Can any one help me?This tank car derails on every switch or dimond. It is A roundhouse ADM. I have put P2K wheels on it. It also has Kadee copulers. [:(!][:(!][:(!][:(!][:(!]
More info please
Type, make, model, coupleers, where it’s derailing, ect.
Jay
Off the top and w/o any infor sounds like a wheel set replacement
Are you using the right size wheels??
Does it happen at a certain place…turnouts, crossover, when being pushed? Talgo trucks or body mounted couplers?
First I’d check gauge on all the wheels.
Next check swing on the trucks to see if they catch on anything.
Then I’d temporarily swap the trucks with a known good car to see how both the other car and the tank perform.
If it passes all these, then I’d check coupler movement and height…
Check the car’s weight. I have found that most tank cars are to light.
Not only are many tank cars too light, but due to their construction the weight we do add makes them a little top heavy. Mantua had the right idea years ago – the tank was in two parts, the bottom that attached to the frame was metal and the top part was plastic. But that did create a pretty obvious seam.
Dave Nelson
Here is what I do on all cars for weight. I guess I’m just getting cheap but I fill them with plaster before asembling them. Tank cars are one of the worst cars for derailing and this has helped immensely. After doing two or three box cars and covered hoppers you soon learn how much is needed. Any that leaks out is just wiped off with a damp rag before weathering. May not be the highest tech solution but it is easy. I once decided it may be better to cast a square log and cut off pieces to put in box cars that approached NMRA weight levels but then I had the dust and glue to contend with so I went back to just pouring it into an upside down shell.

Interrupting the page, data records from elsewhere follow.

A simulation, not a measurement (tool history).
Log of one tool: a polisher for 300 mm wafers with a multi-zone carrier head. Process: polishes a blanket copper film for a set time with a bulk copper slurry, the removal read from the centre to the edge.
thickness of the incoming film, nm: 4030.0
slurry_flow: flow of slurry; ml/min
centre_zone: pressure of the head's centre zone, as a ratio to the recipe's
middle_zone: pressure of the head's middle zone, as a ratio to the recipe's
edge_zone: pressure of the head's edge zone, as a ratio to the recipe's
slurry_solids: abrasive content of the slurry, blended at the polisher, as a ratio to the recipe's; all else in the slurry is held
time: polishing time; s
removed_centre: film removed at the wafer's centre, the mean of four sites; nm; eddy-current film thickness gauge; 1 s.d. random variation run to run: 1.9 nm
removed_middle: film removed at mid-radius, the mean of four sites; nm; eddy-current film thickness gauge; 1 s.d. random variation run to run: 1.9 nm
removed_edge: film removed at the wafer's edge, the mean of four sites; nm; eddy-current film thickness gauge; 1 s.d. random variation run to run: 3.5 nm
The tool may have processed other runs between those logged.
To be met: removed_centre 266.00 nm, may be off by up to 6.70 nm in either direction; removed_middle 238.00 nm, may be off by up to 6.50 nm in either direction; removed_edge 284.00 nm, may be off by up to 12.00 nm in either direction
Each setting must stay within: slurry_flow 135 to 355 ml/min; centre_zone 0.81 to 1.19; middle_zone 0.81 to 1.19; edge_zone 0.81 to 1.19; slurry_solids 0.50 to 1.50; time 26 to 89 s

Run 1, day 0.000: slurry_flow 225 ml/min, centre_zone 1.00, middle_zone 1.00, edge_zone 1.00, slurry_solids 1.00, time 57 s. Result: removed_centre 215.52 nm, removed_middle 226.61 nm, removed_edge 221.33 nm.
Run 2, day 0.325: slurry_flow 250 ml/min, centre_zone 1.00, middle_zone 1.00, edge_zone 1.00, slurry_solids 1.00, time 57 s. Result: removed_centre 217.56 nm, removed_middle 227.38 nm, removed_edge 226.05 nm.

I built several Roundhouse Tank Train tank cars and found out that if the saddle and end sill are not perfectly positioned the truck shows poor
riding quality and is prone to derail. There is no solution than to carefully remove both the saddle and end sill and repostition them.
Lack of Weight caused my N scale tank cars to derail like that too. I considered lead fishing sinkers or BB like balls. Plaster through a hole in the bottom might be just the thing, seal it with wax or such to set upright to harden. Humm… model power cars!
Light weight, had the cars been properly weighted 33 years ago, might not have put
the train away so long.
You can’t always blame the wheels – it could easily be the coupler trip pin hanging down too low and catching on the turnouts and crossovers as the car goes through. I’ve had that problem several times, and the trip pin is always the first thing I check. Roll the car through a turnout or crossover by hand and watch the coupler trip pin to make sure it is not catchng on frogs, etc.
WOW.
On the lighter side of your problem, maybe it’s the liquid inside.
You know how it sloshes back and forth and side to side ?
Well, sometimes the wheels come off the tracks and miss
the joint and derail. Now, this could be a HUGE MESS if it spills.
In the meantime, try to add some weight to the bottom and see if
it fixes the problem. OH, and DO NOT ADD LIQUID !!! (funny)
ken_ecr
Yeah…cause if you think the new RTR models are expensive…just wait till you have to buy a HO scale HAZMAT clean up crew…talk about expensive, not too mention all the inevitable 1/87 scale lawsuits that will arise as the result of a tank car derailment…your budget will be gone right there…
I’ve read about something similar but using sand instead of plaster.